WASHINGTON (BP) – The U.S. Supreme Court narrowly upheld June 30 a state tax credit scholarship program that includes religious schools, thereby maintaining its recent support of the right of faith groups to participate in government programs.
The high court voted 5-4 to overturn a Montana Supreme Court decision that invalidated a state program that provides a tax credit of up to $150 for a donation to a Student Scholarship Organization (SSO). Contributions to SSOs finance scholarships given to families for student tuition at private schools of their choosing. The program approved by the state legislature includes Christian and other religious schools.
The Montana high court invalidated the entire program in a 2018 opinion because the law includes religious schools. In overturning a lower court decision, the Montana justices said the plan violates the state constitution’s “no-aid provision” regarding religious schools.
That prohibition is one of many Blaine Amendments enacted in the 19th Century that discriminated against Catholics and have been used against school-choice programs, according to the Institute for Justice, which argued in behalf of the program before the federal high court. Blaine Amendments – named after a U.S. senator who introduced a similar federal amendment – exist in 37 states, according to the institute.
Religious freedom advocates widely applauded the court’s ruling.
The Southern Baptist, father-and-son law team of Michael and Jonathan Whitehead – co-counsels for significant Trinity Lutheran case who practice in the Kansas City area – praised the high court’s new ruling as “another victory for the principle of equal access” for religious individuals and institutions.
“Parental choice in education is vitally important to the future of America,” they said in a written comment. “Free exercise of religion in making school choice decisions is becoming increasingly important to many parents and grandparents as their children face increasingly hostile world views promoted by many public schools and colleges. Today’s decision by Chief Justice Roberts is a cause for thanksgiving, that our Courts still recognize God’s gift of religious liberty.”
Writing for the majority, Chief Justice John Roberts said the Montana high court’s decision violated the First Amendment clause that guarantees the free exercise of religion.
“The Free Exercise Clause protects against even ‘indirect coercion,’ and a State ‘punishe[s] the free exercise of religion’ by disqualifying the religious from government aid as Montana did here,” Roberts wrote. “The no-aid provisions of the 19th century hardly evince a tradition that should inform our understanding of the Free Exercise Clause.
“A State need not subsidize private education. But once a State decides to do so, it cannot disqualify some private schools solely because they are religious.”
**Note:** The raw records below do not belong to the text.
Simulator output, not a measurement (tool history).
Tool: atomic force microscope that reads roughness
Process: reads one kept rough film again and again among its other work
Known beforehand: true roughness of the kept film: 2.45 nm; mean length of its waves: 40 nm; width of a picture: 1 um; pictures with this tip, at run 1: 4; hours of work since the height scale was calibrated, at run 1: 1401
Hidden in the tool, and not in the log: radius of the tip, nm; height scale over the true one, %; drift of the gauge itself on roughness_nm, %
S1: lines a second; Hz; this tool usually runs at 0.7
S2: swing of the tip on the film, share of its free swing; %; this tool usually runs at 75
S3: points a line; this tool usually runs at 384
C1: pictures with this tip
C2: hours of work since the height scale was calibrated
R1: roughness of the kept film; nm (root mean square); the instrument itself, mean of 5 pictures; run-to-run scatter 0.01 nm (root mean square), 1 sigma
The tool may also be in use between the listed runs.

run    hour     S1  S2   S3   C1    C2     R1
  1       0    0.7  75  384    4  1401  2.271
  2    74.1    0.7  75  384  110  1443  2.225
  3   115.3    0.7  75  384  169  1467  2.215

In support of the court’s ruling, Roberts invoked a 2017 decision that defended the right of religious bodies to participate in government programs. In that decision, the high court ruled in a 7-2 opinion the state of Missouri violated the right of Trinity Lutheran Church of Columbia to exercise its faith freely by barring it from participating in a government-run, playground-resurfacing program.
The Trinity Lutheran decision came to “the ‘unremarkable’ conclusion that disqualifying otherwise eligible recipients from a public benefit ‘solely because of their religious character’ imposes ‘a penalty on the free exercise of religion that triggers the most exacting scrutiny,'” Roberts wrote. “The Montana Constitution discriminates based on religious status just like the Missouri policy in Trinity Lutheran, which excluded organizations ‘owned or controlled by a church, sect, or other religious entity.'”
Joining Roberts in the majority were the associate justices who generally make up the high court’s conservative wing: Clarence Thomas; Samuel Alito; Neil Gorsuch; and Brett Kavanaugh.
In a concurring opinion, Thomas said the Supreme Court still needs to address its interpretation of the First Amendment clause prohibiting government establishment of religion, because it “continues to hamper free exercise rights.” The justices’ “overly expansive understanding of the [Establishment Clause] has led to a correspondingly cramped interpretation of the [Free Exercise Clause],” he wrote.
The high court’s liberal wing – Associate Justices Ruth Bader Ginsburg, Stephen Breyer, Sonia Sotomayor and Elena Kagan – dissented.
The ruling came in Espinoza v. Montana Department of Revenue.